There’s a common misconception that ‘green’ and economic growth can’t go hand-in-hand. Addressing climate change and overcoming our economic challenges, especially productivity, don’t have to be treated as separate issues. Toronto's auto sector is proving that going green is not just an ecological necessity but a major economic opportunity.
The economic upside of green action isn’t just reducing carbon emissions and waste, the development of a green economy creates important economic opportunities such as new good-paying jobs, accelerated innovation, and new vectors for competitiveness. The green economy is expected to be valued at $10.3 trillion USD in 2050 and governments and businesses across the globe are moving quickly to capture a slice of the pie. Can the Toronto region keep up?
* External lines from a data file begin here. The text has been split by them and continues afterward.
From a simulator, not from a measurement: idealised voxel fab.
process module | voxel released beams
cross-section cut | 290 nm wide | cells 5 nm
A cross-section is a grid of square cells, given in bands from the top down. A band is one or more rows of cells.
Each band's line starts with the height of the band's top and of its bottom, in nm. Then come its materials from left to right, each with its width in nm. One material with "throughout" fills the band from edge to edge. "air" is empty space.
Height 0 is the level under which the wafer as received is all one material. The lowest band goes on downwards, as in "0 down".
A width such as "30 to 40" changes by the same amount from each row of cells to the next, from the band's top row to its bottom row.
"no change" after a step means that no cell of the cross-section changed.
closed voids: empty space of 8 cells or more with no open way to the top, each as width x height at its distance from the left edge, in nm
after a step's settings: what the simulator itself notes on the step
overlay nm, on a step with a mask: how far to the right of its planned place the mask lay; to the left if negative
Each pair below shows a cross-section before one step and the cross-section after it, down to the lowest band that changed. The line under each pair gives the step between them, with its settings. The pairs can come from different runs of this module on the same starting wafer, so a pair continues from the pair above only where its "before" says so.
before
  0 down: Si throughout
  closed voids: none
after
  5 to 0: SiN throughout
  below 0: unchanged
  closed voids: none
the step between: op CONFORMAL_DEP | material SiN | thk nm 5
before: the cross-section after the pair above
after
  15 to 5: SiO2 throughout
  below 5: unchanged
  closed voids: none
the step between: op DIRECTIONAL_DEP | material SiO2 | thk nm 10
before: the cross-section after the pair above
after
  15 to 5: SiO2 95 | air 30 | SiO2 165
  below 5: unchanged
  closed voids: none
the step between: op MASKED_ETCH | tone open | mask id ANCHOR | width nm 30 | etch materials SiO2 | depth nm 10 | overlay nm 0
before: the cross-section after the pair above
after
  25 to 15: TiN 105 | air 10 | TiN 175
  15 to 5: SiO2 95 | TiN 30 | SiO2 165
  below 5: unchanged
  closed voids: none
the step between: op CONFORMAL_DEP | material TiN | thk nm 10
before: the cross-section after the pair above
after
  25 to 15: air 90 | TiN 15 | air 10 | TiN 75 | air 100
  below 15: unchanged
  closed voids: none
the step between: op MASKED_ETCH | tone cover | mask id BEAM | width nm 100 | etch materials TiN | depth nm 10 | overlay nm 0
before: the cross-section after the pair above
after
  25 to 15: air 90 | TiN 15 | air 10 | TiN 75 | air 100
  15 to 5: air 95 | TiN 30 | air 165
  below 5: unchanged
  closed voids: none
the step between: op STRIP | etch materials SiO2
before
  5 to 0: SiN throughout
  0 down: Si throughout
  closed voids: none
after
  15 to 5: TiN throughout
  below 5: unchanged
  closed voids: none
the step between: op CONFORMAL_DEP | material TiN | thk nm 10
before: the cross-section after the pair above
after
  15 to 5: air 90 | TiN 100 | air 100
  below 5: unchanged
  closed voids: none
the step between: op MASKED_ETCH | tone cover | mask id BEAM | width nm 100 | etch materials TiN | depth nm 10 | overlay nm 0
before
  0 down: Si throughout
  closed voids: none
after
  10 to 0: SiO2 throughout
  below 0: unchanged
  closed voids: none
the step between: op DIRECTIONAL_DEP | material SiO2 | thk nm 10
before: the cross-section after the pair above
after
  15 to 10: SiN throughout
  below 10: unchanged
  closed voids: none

In the United States, the green spending provision under the Inflation Reduction Act is projected to reach a trillion dollars over ten years. The European Union is enlisting private sector support to fund their European Green Deal Investment Plan which aims to attract at least one trillion euros worth of public and private investment over the next decade. In Canada, the 2030 Emissions Reduction Plan includes a mere $9B Canadian and although spending has risen to $22B, RBC estimates there is still a $38B gap that needs to be met.
The good news is, that some of these green spending initiatives align with industrial policy objectives such as:
- Attracting investment,
- Improving productivity and competitiveness,
- Promoting business growth,
- Encouraging the innovation and adoption of technology.
We have a model here in Ontario to follow. Our auto sector, through a string of strategic investments, has sparked a revolution in the manufacturing heartlands of Southern Ontario making the auto sector smarter, greener, and more productive. At the same time, investments in clean energy, green steel, and advanced manufacturing have sparked new growth for Ontario’s EV sector, The opportunities created by these investments have prompted a wave of facility expansions, capital spending, and investments in technology and talent which will have a positive impact on Toronto region’s economy, and productivity - all while positively contributing to climate action.
There is also the estimated $43.6B in EV battery investments for major multinational battery projects for Ford, Stellantis, Volkswagen, LG Energy Solutions, and Umicore. Although the supply chain has yet to be fully realized, these investments are propelling Canada to the top of BloombergNEF’s global lithium-ion battery supply chain ranking - an indication of the potential that we have to be leaders in the green space.
Canada, and specifically Ontario, may not have the same fiscal levers to accelerate the development of a green economy as its global counterparts; however, Ontario’s auto sector proves that we have the potential to combine climate action and our productivity needs in a meaningful and sustainable way. We have the model. Now we need to set the pace.